Airline stocks have had a rough ride in the first half of 2019, and the majority of them have underperformed the broader markets. The U.S. Global Jets ETF (JETS), whose portfolio consists of cargo and passenger airlines, aircraft manufacturers, and airport and terminal services stocks, gained just 8.4% in the first half of 2019. The ETF underperformed major US indexes, including the Dow Jones, the NASDAQ, and the S&P 500, which gained 14%, 20.7%, and 17.3%, respectively, in the same timeframe.
Among the major US air carriers, Spirit Airlines (SAVE) is the worst performer with a 17.6% loss as of the end of June. United Airlines (UAL), American Airlines (AAL), Hawaiian Holdings (HA), and Alaska Air Group (ALK) increased in the low-single-digit range of 4.6%, 1.6%, 3.9%, and 5%, respectively, during the same timeframe. Delta Air Lines (DAL) and Southwest Airlines (LUV) were the few carriers that recorded a double-digit gain in their share prices of 13.7% and 10.1%, respectively.
Why airlines underperformed
Multiple factors were responsible for airline stocks’ dismal performance during the first half of 2019. Rising concerns of a global slowdown and uncertainty over the US-China trade negotiations kept the entire market highly volatile throughout this year.
Moreover, investors turned cautious over airlines’ growth prospects after the majority of them reported sluggish top-line growth in the first quarter of 2019. The carriers faced massive flight cancelations during the quarter due to the partial government shutdown in January, severe winter conditions, and the worldwide ban on Boeing (BA) 737 MAX planes. Airlines stated that the factors mentioned above negatively impacted their overall financial performance in the first quarter.
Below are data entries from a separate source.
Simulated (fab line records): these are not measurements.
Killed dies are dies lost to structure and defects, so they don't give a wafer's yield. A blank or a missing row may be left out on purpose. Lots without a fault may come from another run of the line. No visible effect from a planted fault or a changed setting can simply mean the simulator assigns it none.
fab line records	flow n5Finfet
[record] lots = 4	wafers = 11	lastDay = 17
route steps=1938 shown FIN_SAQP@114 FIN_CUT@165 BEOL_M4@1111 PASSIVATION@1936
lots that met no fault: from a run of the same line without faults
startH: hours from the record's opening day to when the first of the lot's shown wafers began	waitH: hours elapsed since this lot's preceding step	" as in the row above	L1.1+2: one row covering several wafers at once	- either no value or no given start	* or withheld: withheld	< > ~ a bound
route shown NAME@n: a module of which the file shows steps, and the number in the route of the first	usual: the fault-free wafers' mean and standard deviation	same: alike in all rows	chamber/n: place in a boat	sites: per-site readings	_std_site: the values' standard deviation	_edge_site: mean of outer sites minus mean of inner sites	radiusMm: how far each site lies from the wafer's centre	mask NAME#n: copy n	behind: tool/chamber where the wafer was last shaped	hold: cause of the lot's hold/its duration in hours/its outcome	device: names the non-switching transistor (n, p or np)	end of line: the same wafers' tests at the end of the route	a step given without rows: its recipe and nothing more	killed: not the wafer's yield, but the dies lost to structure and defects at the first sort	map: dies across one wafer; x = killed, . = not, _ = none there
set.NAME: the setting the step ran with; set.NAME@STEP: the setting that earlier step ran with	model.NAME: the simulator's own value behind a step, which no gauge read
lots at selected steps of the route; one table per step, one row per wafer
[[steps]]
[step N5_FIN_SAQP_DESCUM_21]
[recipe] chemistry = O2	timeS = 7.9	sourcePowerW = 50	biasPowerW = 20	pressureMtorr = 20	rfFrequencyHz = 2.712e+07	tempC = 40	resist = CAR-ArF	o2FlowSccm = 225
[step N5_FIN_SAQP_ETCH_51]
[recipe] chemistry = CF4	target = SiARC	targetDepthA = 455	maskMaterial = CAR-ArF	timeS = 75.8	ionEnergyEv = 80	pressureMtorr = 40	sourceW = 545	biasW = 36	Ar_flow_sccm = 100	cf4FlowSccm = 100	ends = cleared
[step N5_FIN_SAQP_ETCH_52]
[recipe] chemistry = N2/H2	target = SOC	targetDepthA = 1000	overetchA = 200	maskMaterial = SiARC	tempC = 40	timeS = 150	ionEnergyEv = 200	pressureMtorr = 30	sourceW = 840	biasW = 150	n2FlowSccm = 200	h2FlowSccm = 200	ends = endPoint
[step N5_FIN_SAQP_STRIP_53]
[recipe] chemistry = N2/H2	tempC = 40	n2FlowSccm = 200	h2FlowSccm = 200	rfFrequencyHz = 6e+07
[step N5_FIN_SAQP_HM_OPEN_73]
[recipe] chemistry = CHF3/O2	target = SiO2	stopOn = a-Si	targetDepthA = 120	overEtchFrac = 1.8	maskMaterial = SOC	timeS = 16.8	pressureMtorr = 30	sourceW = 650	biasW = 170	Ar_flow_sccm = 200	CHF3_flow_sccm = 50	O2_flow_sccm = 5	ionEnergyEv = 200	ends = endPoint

In a March 27 regulatory filing, Southwest Airlines disclosed over 9,400 flight cancelations in the first quarter due to unfavorable weather, unscheduled maintenance disruptions, and ongoing troubles with MAX jets. American Airlines faced 2,140 flight cancelations due to government shutdown and the grounding of its 24 Boeing 737 MAX planes.
Boeing 737 MAX jets have been banned from flying after two deadly accidents that killed 346 people. Industry experts believe that Boeing would get safety approval for its troubled jets by October and then airlines would be able to resume their MAX services by the end of December.
Southwest, American, and United Airlines together own 72 737 Max aircraft. Southwest Airlines has announced removing all its MAX flights from the flying schedule through October 1. American and United airlines have extended their MAX flight cancelations through August. The longer these planes remain grounded, the more it will hurt airlines.
How analysts view airline stocks
Despite a dismal first-half performance, analysts are still bullish on the airline industry, and they have provided a “buy” recommendation to the majority of stocks in the space. American Airlines and Spirit Airlines are Goldman Sachs’ favorites, while Credit Suisse’s favorite stock list includes Alaska Air Group and Southwest Airlines in addition to Spirit Airlines.
Wall Street’s average target price on American, Spirit, Southwest, and Alaska Airlines suggests a return of 26%, 37.3%, 15.1%, and 16.8%, respectively, over the next year. All the four stocks have received a consensus “buy” recommendation from analysts polled by Reuters.